Chad Bowar: It has been said that Prominence and Demise is Winds’ most metal album to date. Would you agree?
Andy Winter: Yes, I totally agree. We wanted to make an album that was a little more edgy, heavy, progressive and technical than we’ve done before. We wanted to move things along and not copy what we had done before. We channeled our creativity and pushed our creative limits. This one is a little more heavy. Some people will like that, and I’m sure some people won’t, but it’s what we are doing right now.
You’ve been working on the album since 2004?
That sounds about right. It’s been about three years since we started recording the record. We’ve been recording here and there, taking our time and making sure everything came out the way we wanted it to. We didn’t put a time limit on ourselves this time. A lot of people have been anxious for it to be done, but I didn’t really consider it a delay since we didn’t have a time frame to begin with.
I understand you did part of the recording of the album in a church.
Yes. We did the strings recordings in an old timber church from the 1800s. It’s over 150 years old and the acoustics in there are awesome. It was in the town that Carl (August Tidemann, guitarist) is from. We decided to record the strings on location this time. We had done it twice before in the studio. There’s something about a church that makes it different than a studio environment. We were really happy with the results. It was difficult, though. The studio has all the stuff in place, but a church has nothing. So it’s not only setting up the strings and the microphones, but also the recording side of it. It was very time consuming. We were really happy it worked out and it was an awesome experience.

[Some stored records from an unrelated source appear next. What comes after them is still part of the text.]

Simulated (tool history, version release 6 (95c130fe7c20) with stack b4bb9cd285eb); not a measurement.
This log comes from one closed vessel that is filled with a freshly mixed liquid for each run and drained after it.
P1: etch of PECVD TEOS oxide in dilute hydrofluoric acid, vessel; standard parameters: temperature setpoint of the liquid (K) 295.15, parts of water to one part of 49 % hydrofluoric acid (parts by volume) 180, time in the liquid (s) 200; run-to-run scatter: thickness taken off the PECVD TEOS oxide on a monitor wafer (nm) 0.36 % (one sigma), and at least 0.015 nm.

When going to a remote location like that, you’re dealing with a lot of variables and unknowns.
Yes, and it was really cold in there. It was the middle of the winter in Norway and there was very limited heating. We had to retune things a lot. We got a very famous Norwegian producer to record the strings. He did it as a favor to Carl. They are good friends. We were really lucky to get his services. It made it easier for us as well.
You’ve always been the main songwriter for Winds. Did the other band members contribute a little more this time?
Yes, they did. The basic structures of things I wrote about two thirds. Carl and Lars (E. Si, vocalist) wrote the other third. We all come with creative ideas for each other’s parts. I actually wrote a guitar solo for Carl, the very first guitar solo on the record. They had some ideas for my stuff, and string ideas we worked out together. We’ve gone towards more and more collaboration on each album, so I wouldn’t be surprised if the next album comes out with the basic structures having been written by everyone.
You also brought in several guest performers on this CD.
That was something that we had never really done before. We had only one guest before. We really wanted to throw in some different things, especially the female vocals (from Agnete of Madder Mortem) which we never had before. It was something that Carl and Jan Axel (von Bloomberg, drummer) wanted to do for a long time and I didn’t feel it was right until now with this record. The way it came together I thought it would be perfect to have a female guest vocalist. We recorded parts with Lars Nedland (Borknagar) and Dan Swano (Edge Of Sanity) as well. That was a cool thing to have the variation of different parts and we were happy with it.
How did you decide on the album title of Prominence and Demise?
I came up with that. I wrote the concepts and all the lyrics on this album. I’ve had the name since we started recording. The title has been around for a long time in my mind.
Any chance of the band ever touring?
Whenever an album comes out the first thing people want to know is if we are going to do shows around the world. We really want to, but it’s so difficult putting something like that together, especially considering the time we have to spend rehearsing for something like that. It’s not that we don’t want to, but for someone like Jan Axel touring with Dimmu Borgir pays well, and Winds probably wouldn’t pay much. We are all busy. We have never even rehearsed as a band. There are a lot of barriers. We really want to, but at the moment there are no plans to tour.
Are you originally from Norway?
Yes. I was born and raised there and lived there for quite a while before I ventured out into the world. I came back for a while before leaving again. It’s been about seven years since I’ve lived there. When we started Winds we all lived in Norway. I moved to the United States, and Lars moved to Finland. Carl still lives in Norway. We are spread out all over the place, which is another thing that makes it difficult to get together for touring.